Head of Marketing for Nokia’s Enterprise Solutions division

Stephane Daeuble, Head of Marketing for Nokia’s Enterprise Solutions Division, in conversation with James Blackman of Enterprise IoT Insights, looks back at 2020, which he sees as a kind of tipping point for the private wireless market.

Key points:

  • Rapprochement between OT and IT
  • The private market is accelerating towards exit velocity
  • Governments are now on the private spectrum bandwagon
  • Unlicensed spectrum solutions take a big step forward with Nokia
  • National mobile operators are getting into the game

Podcast at a glance

Key factors in the increasing adoption of private wireless networks

Industry 4.0 projects tend to be substantial in scale and, for them to be executed well, an enterprise’s IT and OT teams need to come together. This also applies to the private wireless digitalization aspect of projects that support this industry.

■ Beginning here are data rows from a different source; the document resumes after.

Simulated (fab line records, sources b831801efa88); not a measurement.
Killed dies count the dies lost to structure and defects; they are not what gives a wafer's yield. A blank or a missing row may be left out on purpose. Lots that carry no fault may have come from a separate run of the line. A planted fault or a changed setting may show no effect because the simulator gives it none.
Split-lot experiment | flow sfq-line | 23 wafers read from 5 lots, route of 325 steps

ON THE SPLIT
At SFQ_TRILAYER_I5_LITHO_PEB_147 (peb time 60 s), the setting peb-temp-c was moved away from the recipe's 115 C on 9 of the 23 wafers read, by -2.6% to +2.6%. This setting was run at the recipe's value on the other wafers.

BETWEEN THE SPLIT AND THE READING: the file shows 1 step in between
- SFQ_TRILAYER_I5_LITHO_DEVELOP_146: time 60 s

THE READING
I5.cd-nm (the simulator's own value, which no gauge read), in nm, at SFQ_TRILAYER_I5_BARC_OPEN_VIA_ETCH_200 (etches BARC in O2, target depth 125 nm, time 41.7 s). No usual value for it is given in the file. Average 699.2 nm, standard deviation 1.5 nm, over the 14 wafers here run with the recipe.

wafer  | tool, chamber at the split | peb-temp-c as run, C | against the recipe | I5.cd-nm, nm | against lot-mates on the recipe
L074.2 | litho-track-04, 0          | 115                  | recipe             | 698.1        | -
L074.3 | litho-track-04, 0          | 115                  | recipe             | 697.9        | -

We are seeing increasing evidence that the IT/OT divide is being bridged. Previously, the OT needs of asset-heavy industries were driven by the OT team. But following the transformation from analog to digital that came with the end of Industry 3.0, the involvement of IT became essential.

2020 was the first year in which we saw this happening. Increasing numbers of company-wide Industry 4.0 projects are now taking place where the OT and IT teams come to the table together to define a project and work towards a common goal.

This is a very important trend that will help to accelerate the adoption of private wireless in today’s market.

When will private wireless be a mass market?

It would not be accurate to say that private wireless has become a mass market yet. This is despite the fact that Nokia estimates that the potential market could benefit up to 15 million commercial venues, and that increasing numbers of enterprises are making new private LTE and 5G deployments.

It is clear that private wireless is a concept that people in our industry now understand. It is also clear that many stakeholders are starting to pay close attention to the potential of mobile technology for transforming the industry – in the same way that mobile phones have transformed consumers’ lives in the last 30 years.

But it will take many years before this is a mass market, even though there are obvious signs of acceleration in adoption. Between 2015 and the end of 2019, Nokia secured about 120 customers in this space. In 2020 alone, that number almost doubled.

Ecosystem and spectrum are crucial to adoption of 5G networks

There are two key factors linked to adoption: ecosystem and spectrum.

Ecosystem

On its own, a private wireless network is not much use. Today, we are comfortable that there is a strong ecosystem of 4.9G and LTE industrial devices that support almost all the use cases of heavy segment, heavy asset industry that we are addressing.

You can now find a variety of industrial systems that include connected factory tools and 500-tonne autonomous mining trucks that can connect to private wireless networks.

Spectrum

Spectrum was always seen as a challenge to the deployment of private wireless networks. But there has been positive momentum ever since 2016 when the US regulator, the Federal Communications Commission, agreed to release some shared spectrum to a wide variety of users.

In 2019 we saw France follow the US model by releasing spectrum, both for critical segments such as transport, utility and public safety, but also for industrial sites. Germany, Japan and the UK followed suit.

Spectrum is no longer an issue. More and more countries are realizing the potential impact of private wireless in making industry more efficient, resilient and sustainable. In many countries, there is a healthy amount of spectrum that can be shared.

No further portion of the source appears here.